The Stolen Child - Lisa Carey

It seems like there are a lot of books dealing with fairies and the little folk recently, but few of them in my experience have put the subject to good use or have had anything original to add to the mythology. Alison Littlewood's The Hidden People, for example, comes across as a little too well researched from traditional folk stories of the past, with a debt owed to Wuthering Heights and gothic fiction that makes it feel very old-fashioned, it as if it could have been written 100 years ago. On the other hand, Laurence Donaghy's comic/horror take on Folk'd trilogy ambitiously tied the activities of the little folk to ancient Irish mythology and connected it all up to the present day by tapping into real-life family concerns. 

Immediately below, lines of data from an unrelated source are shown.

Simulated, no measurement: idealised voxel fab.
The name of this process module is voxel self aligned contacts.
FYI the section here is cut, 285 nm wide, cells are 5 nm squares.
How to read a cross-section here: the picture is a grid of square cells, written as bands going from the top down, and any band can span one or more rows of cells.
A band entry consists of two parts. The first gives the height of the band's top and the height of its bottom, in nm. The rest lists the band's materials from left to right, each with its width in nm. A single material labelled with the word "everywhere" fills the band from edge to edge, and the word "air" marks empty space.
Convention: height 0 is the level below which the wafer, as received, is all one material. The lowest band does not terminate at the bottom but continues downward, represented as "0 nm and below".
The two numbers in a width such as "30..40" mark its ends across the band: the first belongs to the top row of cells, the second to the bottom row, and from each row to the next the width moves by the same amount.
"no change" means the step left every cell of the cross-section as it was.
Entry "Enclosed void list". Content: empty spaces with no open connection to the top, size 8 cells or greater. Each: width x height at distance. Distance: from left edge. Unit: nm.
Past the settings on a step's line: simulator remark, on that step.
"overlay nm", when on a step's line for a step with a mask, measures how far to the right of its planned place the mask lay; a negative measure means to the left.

Perhaps it just works better in an Irish situation, but the truth is that what really makes Lisa Carey's handling of subject work so well is in how it similarly ties what goes on above the land with the legends of what lies beneath it. The two are inextricably linked, the one informing and impacting on the other, and in that respect then, yes, there's something about life in Ireland, in remote communities where life is hard and bad things happen, where there is a close relationship with the land itself that gives rise to and credence in the existence of fairies.

There's just such a community in Carey's The Stolen Child, a small group of families living on the remote island with nine miles of treacherous sea between them and the coast of Ireland. In 1960 the time has come for the people to leave the island of St Brigid's and move to homes that have been built on the mainland, as life has become unsustainable there. Just a year before the move however, an American woman had returned to claim her inheritance; a woman called Brigid. The woman is clearly troubled and has come in search of something and it's most likely the fabled well of St Brigid for its miraculous healing powers. Brigid however has healing powers of her own, and is looking for something more than that.

The people on the island aren't too keen on offering up their secrets to a stranger. Even though she is initially most hostile to the woman, it's Emer, an islander woman with her own personal problems, who befriends Brigid and comes to recognise that there is something special about her. Emer would know; as a young child she believes that the fairies rejected her after an attempted abduction, and the encounter has left a mark on her and on her son Niall, who she believes the fairies may consequently lay claim to. She recognises that Brigid herself might know something about the unique properties of the island's water and wants something else from it.

She doesn't know the half of it. Brigid's background has been a troubled one, and if you aren't supposed to take the title in the conventional sense, the question of a stolen child refers partly to Brigid's lost childhood as much as it does to fears of having a child who might be a changeling. If those two themes sound like they sit uneasily together, one of a horrific family upbringing the other of fears of little folk beneath the ground claiming your child for their own, Lisa Carey blends myth and reality together extraordinarily well without really raising the spectre of magic realism. She recognises that such fears and myths come from deep places in a dark reality, many of them related to the fate of women, the trauma of childbirth (and its associated shame in a Catholic country like Ireland), and to all the abuses that can go on within the closed doors of family.

That sounds fairly bleak material - and it does get quite grim in a few places - but it's precisely the translation of such realities into folk tales, relating people and the culture to the land, that makes The Stolen Child so compelling and relatable. Some of could be said to border on condoning or at least tolerating abuse, some of it might border on condoning the belief in fairies, but there's room for ambiguity that suggests that whether we accept it or not, things happen that we can't explain or rationalise. There's consequently an edge to the work, a dangerous eroticism, a repression of deep passions and a conversion of them into something else, something that might have to do with fairy tales or it might not. Carey harnesses these wild forces brilliantly in her writing, putting them in service of a deeper emotional truth that is thoroughly convincing.